How Well Can We Measure Galaxy Dust Attenuation Curves? The Impact of the Assumed Star-Dust Geometry Model in SED Fitting

TL;DR

This study evaluates how well galaxy dust attenuation curves can be measured using SED fitting and introduces a new non-uniform screen model that enhances the accuracy of these measurements by accounting for complex star-dust geometries.

Contribution

The paper proposes a novel non-uniform screen model for SED fitting that improves dust attenuation curve inference and star formation rate estimates compared to traditional uniform models.

Findings

Non-uniform screen model reduces UV attenuation offset from -0.30 to -0.17 dex.

Improves SFR estimates, decreasing offset by 0.12 dex.

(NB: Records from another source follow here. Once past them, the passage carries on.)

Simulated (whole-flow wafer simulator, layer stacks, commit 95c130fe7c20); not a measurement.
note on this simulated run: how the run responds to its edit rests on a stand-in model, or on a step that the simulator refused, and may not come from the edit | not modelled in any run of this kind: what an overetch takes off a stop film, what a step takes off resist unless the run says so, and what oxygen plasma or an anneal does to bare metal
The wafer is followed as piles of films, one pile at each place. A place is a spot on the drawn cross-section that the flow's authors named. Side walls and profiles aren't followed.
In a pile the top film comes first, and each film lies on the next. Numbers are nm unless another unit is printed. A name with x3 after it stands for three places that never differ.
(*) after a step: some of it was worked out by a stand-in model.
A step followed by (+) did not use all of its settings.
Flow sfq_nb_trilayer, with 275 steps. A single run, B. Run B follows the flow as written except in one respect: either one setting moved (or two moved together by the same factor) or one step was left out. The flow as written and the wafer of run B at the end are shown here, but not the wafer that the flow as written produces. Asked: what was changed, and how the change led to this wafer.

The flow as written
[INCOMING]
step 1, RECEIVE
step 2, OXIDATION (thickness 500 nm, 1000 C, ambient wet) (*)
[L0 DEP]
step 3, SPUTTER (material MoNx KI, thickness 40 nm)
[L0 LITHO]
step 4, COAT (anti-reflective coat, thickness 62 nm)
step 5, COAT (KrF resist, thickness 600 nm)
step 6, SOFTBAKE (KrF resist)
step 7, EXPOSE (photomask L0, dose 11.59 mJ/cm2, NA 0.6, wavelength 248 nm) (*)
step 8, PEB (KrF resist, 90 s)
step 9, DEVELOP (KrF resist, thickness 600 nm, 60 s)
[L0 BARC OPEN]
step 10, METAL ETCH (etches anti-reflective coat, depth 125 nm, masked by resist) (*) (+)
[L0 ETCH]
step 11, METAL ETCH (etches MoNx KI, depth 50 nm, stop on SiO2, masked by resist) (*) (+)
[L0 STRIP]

Enhances the accuracy of dust attenuation curve measurements.

Abstract

One of the most common methods for inferring galaxy attenuation curves is via spectral energy distribution (SED) modeling, where the dust attenuation properties are modeled simultaneously with other galaxy physical properties. In this paper, we assess the ability of SED modeling to infer these dust attenuation curves from broadband photometry, and suggest a new flexible model that greatly improves the accuracy of attenuation curve derivations. To do this, we fit mock SEDs generated from the Simba cosmological simulation with the Prospector SED fitting code. We consider the impact of the commonly-assumed uniform screen model and introduce a new non-uniform screen model parameterized by the fraction of unobscured stellar light. This non-uniform screen model allows for a non-zero fraction of stellar light to remain unattenuated, resulting in a more flexible attenuation curve shape by decoupling the shape of the UV attenuation curve from the optical attenuation curve. The ability to constrain the dust attenuation curve is significantly improved with the use of a non-uniform screen model, with the median offset in UV attenuation decreasing from $-0.30$ dex with a uniform screen model to $-0.17$ dex with the non-uniform screen model. With this increase in dust attenuation modeling accuracy, we also improve the star formation rates (SFRs) inferred with the non-uniform screen model, decreasing the SFR offset on average by $0.12$ dex. We discuss the efficacy of this new model, focusing on caveats with modeling star-dust geometries and the constraining power of available SED observations.